Lowell Busenitz teaches what he knows and loves. Growing up around his father’s successful farm and watching four of his brothers build their own farms, Busenitz enjoyed the entrepreneurship of small business. He also had owned his own construction business for five years before deciding to teach others about his passion for entrepreneurship.Busenitz grew up in Kansas, the youngest of six brothers and one sister. He pursued his undergraduate degree in business administration from Emporia State University, only the second in his family to get a college degree. “Given my parents’ grade school level education, I thought I was doing pretty well to get a bachelor’s degree,” says Busenitz.
“Upon completing my undergraduate degree, I figured I would never enter the doors of a classroom again.”He didn’t know how wrong he was. Busenitz’s first job after graduation was working with college students through Inter-Varsity Christian Fellowship. With this organization, he trained staff, led conferences and workshops and mentored student leaders on multiple campuses for six years including two years as the state director. He then worked in the construction industry and soon started his own business. After growing restless, he began to reconsider his career and realized his work with students, his experience teaching and his love of business and entrepreneurship could be combined.
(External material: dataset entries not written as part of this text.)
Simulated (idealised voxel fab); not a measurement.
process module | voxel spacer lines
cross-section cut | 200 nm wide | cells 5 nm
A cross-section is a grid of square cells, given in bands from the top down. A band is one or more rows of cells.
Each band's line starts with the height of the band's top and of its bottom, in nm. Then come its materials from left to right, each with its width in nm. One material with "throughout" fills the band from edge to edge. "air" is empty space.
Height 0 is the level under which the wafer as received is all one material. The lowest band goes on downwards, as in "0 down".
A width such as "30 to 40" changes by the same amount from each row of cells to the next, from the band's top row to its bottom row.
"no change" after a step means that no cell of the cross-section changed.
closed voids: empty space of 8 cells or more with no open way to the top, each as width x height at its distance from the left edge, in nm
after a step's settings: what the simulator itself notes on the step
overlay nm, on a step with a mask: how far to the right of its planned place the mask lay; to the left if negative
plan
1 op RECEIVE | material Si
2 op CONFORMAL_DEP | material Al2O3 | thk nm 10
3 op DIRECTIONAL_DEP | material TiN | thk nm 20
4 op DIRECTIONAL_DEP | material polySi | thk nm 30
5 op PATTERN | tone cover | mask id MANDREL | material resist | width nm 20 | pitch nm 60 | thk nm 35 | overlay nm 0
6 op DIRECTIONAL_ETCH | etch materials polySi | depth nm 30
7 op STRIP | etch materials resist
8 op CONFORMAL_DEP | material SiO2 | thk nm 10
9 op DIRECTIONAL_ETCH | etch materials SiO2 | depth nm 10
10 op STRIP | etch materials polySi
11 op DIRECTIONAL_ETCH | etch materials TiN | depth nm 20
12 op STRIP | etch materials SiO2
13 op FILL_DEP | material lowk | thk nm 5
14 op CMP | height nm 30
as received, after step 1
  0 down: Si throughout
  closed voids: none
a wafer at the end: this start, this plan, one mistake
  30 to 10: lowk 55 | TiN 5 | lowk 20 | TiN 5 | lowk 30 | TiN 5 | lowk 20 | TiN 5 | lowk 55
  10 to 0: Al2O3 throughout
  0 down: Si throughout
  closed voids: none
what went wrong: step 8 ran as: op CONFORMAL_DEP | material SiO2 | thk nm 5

With entrepreneurship just starting to be taught at the university level, Busenitz moved his family to Texas and began his graduate work at Texas A&M. After completing the PhD program in 1992, he taught at the University of Houston, predominantly in the area of strategic management, for the next six years until the opportunity arose to come to OU. In 1998, Price College only occasionally offered an entrepreneurship class or two, not a degree program. Several years after Busenitz’s arrival at OU, he started building the entrepreneurship program from the ground up. He teaches entrepreneurship classes like New Venture Development at the undergraduate and MBA levels (also referred to as “business plan”). This semester (spring 2010) he also is teaching a new course on social entrepreneurship that addresses starting businesses with a double bottom line – being economically viable while also meeting an important social need.
He also has taught strategic management courses at the undergraduate, MBA and PhD levels. One of the things Busenitz is most proud of during his time at OU is the development of a growing and nationally ranked entrepreneurship program at the college. He also cites a highlight of his career in seeing Price College graduates putting their entrepreneurial skills to work in building their innovations within existing and new ventures. He states, “Working with students to build their business plans while in our program and then watching them go on and work in this area is very rewarding. ”Many of these business plans Busenitz refers to were presented and won at the annual Donald W. Reynolds Governor’s Cup Collegiate Business Plan Competition. In the past four years, he has helped coach nine graduate teams and five undergraduate teams to first, second or third place in the competition.
Busenitz also has earned high honors in being awarded four teaching awards and five research awards including the University of Oklahoma Merrick Foundation Teaching Award in 2005 and the Best Empirical Paper Award from the Academy of Management, Entrepreneurship Division. Along with coaching student teams in the Governor’s Cup Competition, Busenitz also mentors doctoral students. He says watching them publish important articles from their dissertation work and going forward with their own successful careers as professionals has been gratifying during his time at OU. Busenitz enjoys Norman as does his wife, Ruthie, whom he met while they were students at Emporia State University. They were married after graduation and will celebrate their 35th anniversary this summer. They have three children, Michelle, Amy and Nicholas, and six grandchildren.